A federal judge on Jan. 13 temporarily barred Tennessee officials from enforcing state sports wagering and illegal-gambling statutes against Kalshi Markets, preserving the prediction‑markets operator’s ability to offer sports‑event contracts to residents while the legal fight unfolds. U.S. District Judge Aleta A. Trauger granted the temporary restraining order after Kalshi sued the Tennessee Sports Wagering Council and the state attorney general, saying the contracts fall under exclusive federal oversight by the Commodity Futures Trading Commission.

Kalshi filed its complaint on Jan. 9 and moved quickly for emergency relief after the regulator ordered the company, along with Polymarket and Crypto.com, to stop offering sports‑event contracts to Tennessee residents, void open contracts, refund customer deposits, and cease in‑state activity by Jan. 31. The council warned that noncompliance could carry civil penalties up to $25,000 per violation and potential criminal referrals for aggravated gambling promotion. The TRO applies to Kalshi only and restrains Tennessee from enforcing Tenn. Code Ann. §§ 4‑49‑101 et seq. and Tenn. Code Ann. §§ 39‑17‑501 et seq. against Kalshi’s offerings while the case proceeds.
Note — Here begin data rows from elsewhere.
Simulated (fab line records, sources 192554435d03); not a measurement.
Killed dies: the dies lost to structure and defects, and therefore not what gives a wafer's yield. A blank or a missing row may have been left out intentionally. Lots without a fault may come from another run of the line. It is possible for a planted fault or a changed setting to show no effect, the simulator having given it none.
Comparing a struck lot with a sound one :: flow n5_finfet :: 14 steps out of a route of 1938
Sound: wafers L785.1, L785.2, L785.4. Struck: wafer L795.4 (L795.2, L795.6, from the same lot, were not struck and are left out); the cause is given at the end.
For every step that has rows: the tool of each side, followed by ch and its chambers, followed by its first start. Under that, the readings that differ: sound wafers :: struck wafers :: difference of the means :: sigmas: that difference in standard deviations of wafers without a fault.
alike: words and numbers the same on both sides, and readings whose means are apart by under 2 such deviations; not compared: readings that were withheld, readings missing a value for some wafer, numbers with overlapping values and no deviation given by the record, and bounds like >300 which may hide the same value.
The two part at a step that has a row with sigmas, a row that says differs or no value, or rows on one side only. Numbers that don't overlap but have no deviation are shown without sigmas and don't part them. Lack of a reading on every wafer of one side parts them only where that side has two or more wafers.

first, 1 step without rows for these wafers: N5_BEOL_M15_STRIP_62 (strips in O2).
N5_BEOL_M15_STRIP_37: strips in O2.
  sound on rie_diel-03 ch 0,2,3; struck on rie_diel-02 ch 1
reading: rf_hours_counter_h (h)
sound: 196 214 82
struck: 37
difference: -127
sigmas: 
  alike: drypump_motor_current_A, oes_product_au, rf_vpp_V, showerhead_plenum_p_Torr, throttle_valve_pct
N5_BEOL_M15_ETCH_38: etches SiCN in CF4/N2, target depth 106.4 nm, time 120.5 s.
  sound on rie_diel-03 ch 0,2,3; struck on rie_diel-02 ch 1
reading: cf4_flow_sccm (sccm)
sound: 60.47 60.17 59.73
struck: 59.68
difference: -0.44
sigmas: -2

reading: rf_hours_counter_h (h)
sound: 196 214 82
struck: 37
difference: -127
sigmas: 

In granting temporary relief, the court found Kalshi was likely to succeed on the merits and that enforcement would cause irreparable harm, legal standards that justified blocking state enforcement pending a preliminary injunction hearing set for Jan. 26. The decision mirrors a 2025 federal finding in New Jersey in which a judge concluded similar Kalshi contracts fell within the CFTC’s exclusive jurisdiction and were therefore preempted from state regulation. Federal courts remain split on that question, and the Tennessee ruling places the state in the same posture as New Jersey pending further briefing and argument.

At stake is more than a single company’s product line. The case is shaping how the law treats new financialized forms of sports speculation that sit between traditional gambling and regulated derivatives. Kalshi asserts that as a CFTC‑regulated designated contract market its sports‑event contracts are commodity derivatives, subject to federal rules designed to police fraud, market manipulation, and systemic risk. States counter that their gambling statutes are aimed at protecting consumers and preserving public order, and they have relied on longstanding criminal and civil tools to govern wagering on athletics.

AI-generated illustration
AI-generated illustration

The broader industry watched the Tennessee order closely because the outcome could set a template for operators and regulators nationwide. If federal preemption prevails, firms will have clearer avenues to develop prediction markets under a single federal regime, potentially encouraging greater investment, the entry of institutional players, and new product development. Conversely, sustained state authority would preserve a patchwork of local restrictions and enforcement priorities, complicating business plans and consumer access.

Cultural and social implications run in parallel. Prediction markets blur the line between fandom and finance, offering fans new ways to monetize knowledge and attention while raising familiar concerns about gambling addiction, underage participation, and the commercialization of sports engagement. Regulators and courts will need to balance innovation and market integrity against those social harms.

The Jan. 26 preliminary injunction hearing will be pivotal. A longer injunction could cement federal oversight in Tennessee and influence pending or potential actions by other states. If courts remain divided, the dispute could ultimately reach higher appellate courts, where decisions will determine whether prediction markets evolve under a unified federal framework or remain subject to a state-by-state regulatory patchwork.